Three primary mechanisms govern heat exchange: conduction, convection, and radiation. Newton's law of cooling applies most accurately when conduction and convection dominate—as occurs when hot liquid cools in air. At the surface, warm molecules transfer energy outward; convection carries this heat away, establishing a temperature gradient.

Cooling speed depends fundamentally on two factors:

  • Temperature difference: A larger gap between object and surroundings accelerates heat loss.
  • Material and geometry properties: Surface area, thermal conductivity, and mass all influence how rapidly an object equilibrates with its environment.

This is why a thin cup cools faster than a thick ceramic mug, and why insulation slows the process dramatically.

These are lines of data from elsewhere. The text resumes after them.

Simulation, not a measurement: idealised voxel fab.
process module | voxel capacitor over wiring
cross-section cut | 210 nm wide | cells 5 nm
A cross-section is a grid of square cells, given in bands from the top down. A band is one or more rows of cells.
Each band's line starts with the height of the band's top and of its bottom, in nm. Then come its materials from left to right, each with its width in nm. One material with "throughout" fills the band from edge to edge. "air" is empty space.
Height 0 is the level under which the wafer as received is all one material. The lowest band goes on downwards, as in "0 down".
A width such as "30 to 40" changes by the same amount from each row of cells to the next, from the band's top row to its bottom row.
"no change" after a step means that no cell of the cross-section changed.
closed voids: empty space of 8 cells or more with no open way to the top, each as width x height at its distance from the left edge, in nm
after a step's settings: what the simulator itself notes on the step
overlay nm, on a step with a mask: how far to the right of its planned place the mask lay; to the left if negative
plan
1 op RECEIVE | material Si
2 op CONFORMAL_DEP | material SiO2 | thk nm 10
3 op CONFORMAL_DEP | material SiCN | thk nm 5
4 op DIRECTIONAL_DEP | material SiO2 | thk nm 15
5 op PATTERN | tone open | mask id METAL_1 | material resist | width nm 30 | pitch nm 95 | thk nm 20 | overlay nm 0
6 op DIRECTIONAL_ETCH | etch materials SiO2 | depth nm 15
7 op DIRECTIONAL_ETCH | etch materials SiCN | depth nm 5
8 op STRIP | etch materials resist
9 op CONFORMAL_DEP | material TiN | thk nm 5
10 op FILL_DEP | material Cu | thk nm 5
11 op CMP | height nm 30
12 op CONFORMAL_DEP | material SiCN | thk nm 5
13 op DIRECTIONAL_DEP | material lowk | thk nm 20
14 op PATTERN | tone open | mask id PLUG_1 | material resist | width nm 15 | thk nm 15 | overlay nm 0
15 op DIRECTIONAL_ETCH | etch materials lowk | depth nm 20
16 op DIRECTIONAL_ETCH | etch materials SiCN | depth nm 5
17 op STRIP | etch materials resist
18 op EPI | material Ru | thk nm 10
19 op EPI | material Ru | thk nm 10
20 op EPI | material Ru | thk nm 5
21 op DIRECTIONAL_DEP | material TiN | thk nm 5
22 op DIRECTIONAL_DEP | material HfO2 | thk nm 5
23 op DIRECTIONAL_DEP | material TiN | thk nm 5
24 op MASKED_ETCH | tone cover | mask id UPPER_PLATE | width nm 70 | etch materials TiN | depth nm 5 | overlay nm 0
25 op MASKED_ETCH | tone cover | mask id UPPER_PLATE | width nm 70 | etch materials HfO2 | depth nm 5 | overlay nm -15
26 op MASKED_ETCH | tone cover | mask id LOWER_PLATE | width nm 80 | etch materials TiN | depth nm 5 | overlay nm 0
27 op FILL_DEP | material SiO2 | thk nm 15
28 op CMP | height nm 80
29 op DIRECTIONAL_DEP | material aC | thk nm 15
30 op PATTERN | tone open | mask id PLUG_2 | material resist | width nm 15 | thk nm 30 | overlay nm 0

Newton's Law of Cooling Formula

The relationship between temperature, time, and cooling coefficient follows an exponential decay model:

T = T_amb + (T_initial − T_amb) × e^(−kt)

k = (h × A) / C

  • T — Object temperature at time t, measured in Kelvin or Celsius
  • T_amb — Ambient (surrounding) temperature, in the same units as T
  • T_initial — Starting temperature of the object before cooling begins
  • k — Cooling coefficient (s⁻¹), describing how fast the object loses heat
  • t — Time elapsed, in seconds
  • h — Heat transfer coefficient (W·m⁻²·K⁻¹), property of surface–fluid interaction
  • A — Surface area of the object (m²)
  • C — Heat capacity of the object (J·K⁻¹)

Practical Application and Limitations

Real-world cooling rarely follows Newton's law perfectly. The model assumes:

  • Uniform temperature within the object (well-mixed contents)
  • Constant ambient temperature
  • Constant heat transfer coefficient (no wind, no surface changes)
  • Negligible radiation losses (valid below ~100°C in still air)

A hot cup of tea at 90°C in a 20°C room with k = 0.02 s⁻¹ cools to 40°C in roughly 85 seconds. However, air currents, evaporation, and changing surface properties introduce deviations from theory.

For industrial applications—furnace design, food safety cooling protocols, or materials processing—empirical calibration against measured data improves accuracy.

Common Pitfalls and Practical Notes

Watch these details when applying Newton's law to real scenarios:

  1. Don't ignore evaporation — Especially for liquids, evaporative cooling adds an extra heat loss mechanism beyond the model's scope. This makes actual cooling faster than the exponential prediction, particularly at elevated temperatures or low humidity.
  2. Temperature units must be absolute for k — The cooling coefficient k applies directly to Celsius or Kelvin differences, but only because ΔT is the same in both. However, always measure ambient temperature in Celsius or Kelvin; using Fahrenheit without conversion will give wrong results.
  3. Surface area and contact matter enormously — A larger, thinner object cools far faster than a compact one of identical mass. Stirring liquids and increasing air circulation both boost the effective heat transfer coefficient h, reducing cooling time.
  4. Steady-state assumption breaks down near equilibrium — Once the object temperature nears the ambient value, the exponential model becomes less reliable. Radiation, air circulation patterns, and other minor effects become proportionally significant.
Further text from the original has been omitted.